Sangam and Agora:  A Forum of Poets, Philosophers, Scholars, and Autodidacts

A Short Note or Informal Manifesto

Vinay Lal and Grzegorz Kwiatkowski

Though the idea for a new international forum comprised of poets and philosophers, writers and scholars, and activists and public intellectuals was conceived by us some months ago and has been germinating in our minds for much longer, the recent turn of events signaled by Russia’s invasion of Ukraine has underscored the desirability of such a venture.  However reprehensible this act of aggression, and whatever the geopolitics that inform the present circumstances, we aver that war is always a crime against humanity.

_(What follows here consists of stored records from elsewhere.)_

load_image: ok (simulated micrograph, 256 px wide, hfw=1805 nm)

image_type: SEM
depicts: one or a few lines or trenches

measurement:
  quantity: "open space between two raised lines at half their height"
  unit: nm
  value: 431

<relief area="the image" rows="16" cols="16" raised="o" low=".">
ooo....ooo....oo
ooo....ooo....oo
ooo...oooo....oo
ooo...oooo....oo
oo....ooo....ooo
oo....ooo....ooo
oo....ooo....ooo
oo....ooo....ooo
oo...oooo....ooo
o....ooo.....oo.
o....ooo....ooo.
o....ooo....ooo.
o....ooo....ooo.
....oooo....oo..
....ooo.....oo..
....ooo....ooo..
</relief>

The uncomfortable fact is that the world has been spiraling out of control for some years, oddly enough in the wake of the triumphant declaration by the United States, following the end of the Cold War and the dissolution of the Soviet Union, that the entire world appeared to be gravitating towards liberal democracy and the ethos of the free market economy.  Even as countries such as China and Russia have hardened their resolve to suppress dissent at home, many established democracies have been veering towards authoritarianism in recent years. On the economic front, it is widely conceded that inequality in nearly every country has grown immensely, and the various goals that the United Nations and its myriad agencies have set from time to time for the elimination of poverty, hunger, malnutrition, or illiteracy are not even remotely close to being met. The goalposts, whether with regard to literacy, access to health care, schooling, and so on, have shifted an innumerable number of times in the last half century.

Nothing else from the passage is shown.